Finally got my copy of Lucia's book. I think his buckets are a very useful mindset for retirement.
Lucia sure seems to like annuities and sure seems to feel we all need personal financial advisors. This alone would make him suspect on this board, yet he is received in a surprisingly generous way around here!
I am playing around with some pretend models as to how I might implement 3 buckets and had some questions:
1. Wellesley seems like a great bucket 2 vehicle to me. Or is it too aggressive (40:60)?
2. I am confused as to how much play he advises in bucket 2. On the one hand, he suggest simplistically that you empty bucket 2 after you deplete bucket 1, total 14 years. Then he backs off and says, well you can tap bucket 2 to troll for some bargains after a downturn in stocks, but don't literally deplete bucket 2; or you can prune back bucket 3 in order to shore up bucket 2 during an upturn.

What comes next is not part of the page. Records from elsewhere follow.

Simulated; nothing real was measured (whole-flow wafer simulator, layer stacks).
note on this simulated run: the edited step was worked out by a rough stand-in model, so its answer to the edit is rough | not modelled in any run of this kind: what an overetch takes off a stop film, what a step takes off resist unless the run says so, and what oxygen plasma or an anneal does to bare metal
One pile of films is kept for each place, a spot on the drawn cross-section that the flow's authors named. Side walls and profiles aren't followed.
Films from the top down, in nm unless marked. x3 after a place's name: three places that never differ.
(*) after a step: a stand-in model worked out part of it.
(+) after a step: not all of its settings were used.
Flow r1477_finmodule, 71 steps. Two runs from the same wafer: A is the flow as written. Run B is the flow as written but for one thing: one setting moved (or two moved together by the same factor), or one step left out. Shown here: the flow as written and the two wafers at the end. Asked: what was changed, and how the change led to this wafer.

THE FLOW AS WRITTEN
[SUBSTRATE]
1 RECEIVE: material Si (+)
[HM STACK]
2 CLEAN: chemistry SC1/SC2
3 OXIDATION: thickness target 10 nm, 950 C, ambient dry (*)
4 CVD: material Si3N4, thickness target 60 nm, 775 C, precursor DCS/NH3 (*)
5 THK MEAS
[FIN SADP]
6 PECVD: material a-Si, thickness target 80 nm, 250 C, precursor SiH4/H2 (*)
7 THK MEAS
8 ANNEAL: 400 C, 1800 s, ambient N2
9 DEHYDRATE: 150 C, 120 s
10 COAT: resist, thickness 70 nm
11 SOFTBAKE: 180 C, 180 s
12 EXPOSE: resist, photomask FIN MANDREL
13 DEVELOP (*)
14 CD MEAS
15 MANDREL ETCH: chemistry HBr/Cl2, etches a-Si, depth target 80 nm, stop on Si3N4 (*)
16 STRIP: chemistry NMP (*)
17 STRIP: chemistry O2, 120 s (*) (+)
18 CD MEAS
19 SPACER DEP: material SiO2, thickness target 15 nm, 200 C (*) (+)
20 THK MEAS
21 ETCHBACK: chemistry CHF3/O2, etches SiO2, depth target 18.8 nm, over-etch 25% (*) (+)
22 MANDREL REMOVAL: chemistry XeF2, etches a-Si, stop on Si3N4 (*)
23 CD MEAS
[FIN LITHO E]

My intuition is that if you are a bucket-lover, you'd do well to just tweak bucket 2 here and there, but basically leave it intact - maybe allow yourself 1 years expenses worth of bargain hunting money play with, but otherwise keep it loaded at the 6-7 year level more or less.
3. His rationale for using a financial advisor is to present complicated tax situations, tracking of managers in active mutual funds, surveillance of rebalancing, etc. Yeah, yeah. Would you agree that this is bogus for most of us who get it, and primarily use index funds?